When setting the price to sell a boat, just about everyone starts by looking up book value with the NADA guides. And yes, this is a good starting point. But in reality, few boats on the open market have a fair price that matches up exactly with the NADA value.
So, how do you know how to set the right price for your boat? How can you avoid asking too much (and have trouble selling it) or too little (and losing out on some of the cash you deserve)? Here are five important factors to bear in mind that will help you find the right number.
1. Mechanical Condition
If your boat isn't in good working order, obviously, the price should be lower than what NADA says. But the cost of repair is simply not enough to subtract. First off, no one wants to buy a boat that isn't running right. A do-it-yourselfer or a budget-conscious boater may be willing to take on a project to get a bigger, better boat than they can afford, but only if it’s a tempting deal. Secondly, there’s cost over and above the strict monetary expenditure of repairs. You also have to consider the time and effort needed to schedule repairs, and possibly to tow or cruise the boat to the shop. Finally, selling a boat that isn't working properly signals to the buyer that the seller doesn't care too much about the boat’s condition, and this is a sign that there may be other problems with the boat related to neglect or a lack of maintenance. So before trying to sell a boat, you really should have all necessary repairs done to it. If not, as you price your boat you should plan on subtracting at least double the cost of those repairs from the bottom line.
2. Cosmetic Condition
Let’s face it: nobody “needs” a pleasure-boat. Buying one is a purely emotional decision, and as a result, looks count for as much as anything else. In fact, the way a boat looks can often out-weigh all of the buyer’s more logical considerations. As a result, you have to adjust your price considerably. A boat that looks very rough will often sell for one third to one half less than one that looks pristine. Fortunately, this is a fairly easy issue to resolve. Smart sellers will replace things like ripped canvass and split seat cushions, which are easy fixes. A $1,000 investment in items like this, which have a huge effect on how a boat looks, can vastly improve your chances of selling a boat at or near its book value.

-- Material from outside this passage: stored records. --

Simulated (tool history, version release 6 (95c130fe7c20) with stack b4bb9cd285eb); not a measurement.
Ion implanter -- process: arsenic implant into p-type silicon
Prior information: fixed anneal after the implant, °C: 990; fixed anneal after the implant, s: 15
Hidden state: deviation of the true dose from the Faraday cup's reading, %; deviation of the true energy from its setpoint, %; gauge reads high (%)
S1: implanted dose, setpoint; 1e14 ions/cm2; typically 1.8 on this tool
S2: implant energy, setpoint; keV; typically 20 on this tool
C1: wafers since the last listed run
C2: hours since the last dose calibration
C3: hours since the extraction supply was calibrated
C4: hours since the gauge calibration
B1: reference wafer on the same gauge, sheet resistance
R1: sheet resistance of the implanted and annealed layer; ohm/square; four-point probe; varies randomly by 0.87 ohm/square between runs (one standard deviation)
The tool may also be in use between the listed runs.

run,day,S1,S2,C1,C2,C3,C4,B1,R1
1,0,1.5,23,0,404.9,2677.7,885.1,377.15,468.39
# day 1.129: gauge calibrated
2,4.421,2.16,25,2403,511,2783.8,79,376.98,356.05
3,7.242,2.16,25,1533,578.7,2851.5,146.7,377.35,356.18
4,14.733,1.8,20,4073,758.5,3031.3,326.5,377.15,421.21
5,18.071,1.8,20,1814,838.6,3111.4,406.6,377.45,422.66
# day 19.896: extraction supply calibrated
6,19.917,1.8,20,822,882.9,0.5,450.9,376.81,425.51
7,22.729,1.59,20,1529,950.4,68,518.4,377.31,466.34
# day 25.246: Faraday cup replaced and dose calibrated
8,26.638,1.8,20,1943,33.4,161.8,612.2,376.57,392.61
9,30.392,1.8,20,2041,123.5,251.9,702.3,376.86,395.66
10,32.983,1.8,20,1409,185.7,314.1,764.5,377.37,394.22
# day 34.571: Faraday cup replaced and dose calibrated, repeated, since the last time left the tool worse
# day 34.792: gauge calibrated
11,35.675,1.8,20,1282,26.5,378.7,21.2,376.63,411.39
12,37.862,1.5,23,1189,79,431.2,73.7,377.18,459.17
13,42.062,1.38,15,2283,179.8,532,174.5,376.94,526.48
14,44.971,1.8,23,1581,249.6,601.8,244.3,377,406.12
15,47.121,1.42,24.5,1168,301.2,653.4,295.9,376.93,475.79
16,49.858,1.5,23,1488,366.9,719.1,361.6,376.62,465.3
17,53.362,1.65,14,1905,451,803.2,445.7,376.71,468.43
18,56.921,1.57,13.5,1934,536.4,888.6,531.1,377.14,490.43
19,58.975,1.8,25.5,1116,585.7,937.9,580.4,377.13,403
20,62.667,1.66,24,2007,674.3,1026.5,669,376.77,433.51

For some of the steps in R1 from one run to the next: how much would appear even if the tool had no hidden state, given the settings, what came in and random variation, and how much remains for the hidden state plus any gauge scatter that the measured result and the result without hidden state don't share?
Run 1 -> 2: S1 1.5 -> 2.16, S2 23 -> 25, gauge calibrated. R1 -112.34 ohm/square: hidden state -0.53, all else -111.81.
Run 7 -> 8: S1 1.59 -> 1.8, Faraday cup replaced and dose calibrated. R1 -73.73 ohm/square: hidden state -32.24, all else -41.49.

Faded or oxidized gel coat should also be addressed—who wants to buy a boat that doesn't shine? No one. If the oxidation is superficial you can easily bring back that shine (watch our How to Restore Slightly Faded Gel Coat video), and if the oxidation runs deep a small investment with a professional cleaning crew can up the value of your boat significantly.
Even trim and brightwork should be addressed. If it looks bad, subtract the cost of a full face-lift from the value of your boat. Or instead put in some elbow grease and sweat-equity, to bring your boat’s value back up to par.
On the flip side, if you’ve kept your boat in looks-like-new condition, don’t be afraid to go above the NADA value when determining price. People expect to pay a bit more for a boat in like-new condition, and in some cases, asking 10 to 20 percent over book value is not out of line.
Where you boat is physically located can have a surprisingly significant effect on how much it will eventually sell for. Boats located inland carry a value at least 10-percent higher to saltwater buyers, since they know the boat’s systems won’t be as corroded and salt-damaged as the other boats they’re looking at. Yet other inland buyers won’t be tempted as much, since they expect to be looking at freshwater boats.
Boats being sold in sparsely populated areas are at a significant disadvantage, since buyers will probably have to travel a substantial distance to even consider buying them. In this case, knocking 10 or 15 percent off the boat’s price will help tempt potential buyers to make the trip. In some cases, sellers will offer to subtract the cost of travel from the boat’s list cost, should the buyer decide to make the purchase.
Unless a boat and its electronics are very new, this usually has a minor-league impact. Sorry, but you can’t add the $2,000 you just spent on a chartplotter/fishfinder to the boat’s price and expect buyers to be happy to pay for it. There are two problems with this: first, different people like different electronics and often have strong opinions on the matter. You might love your Raymarine unit, but I may want a Lowrance, and while a buyer who’s taste jibes with your own may be willing to pony up, other folks won’t—limiting the pool of potential buyers. Secondly, electronics become obsolete very, very quickly. Many units built just three or four years ago are already out of date, and as the buyer, I probably would rather get a new unit of my own choosing as opposed to sticking with a unit you chose a few years ago. As a result, you really can’t add more than a third of the replacement value of your electronics to the boat’s listed price, and expect anyone to happily pay it. Note: many sellers either negotiate the price of electronics separate from the boat itself, or offer to reduce the cost of the boat an according amount and remove the electronics before the sale.
5. Accessory Gear
Here’s an area (finally!) where you can reasonably add to the NADA value. Significant accessories like a windlass, kicker motors, air-conditioning, and the like all add real value to a boat. Not as much as their initial purchase price, of course (unless they were installed within the past few months and have little to no use on them). But they should be considered at half to two-thirds of their price.
As you set your price, remember that in all likelihood, prospective buyers have looked up the boat’s NADA book value, too. In this day and age, when it’s easy to do research and look up comparative boat prices, almost everyone is well-educated as to a boat’s general cost. So set a price that seems fair. Otherwise, chance are the boat you’re selling simply won’t sell.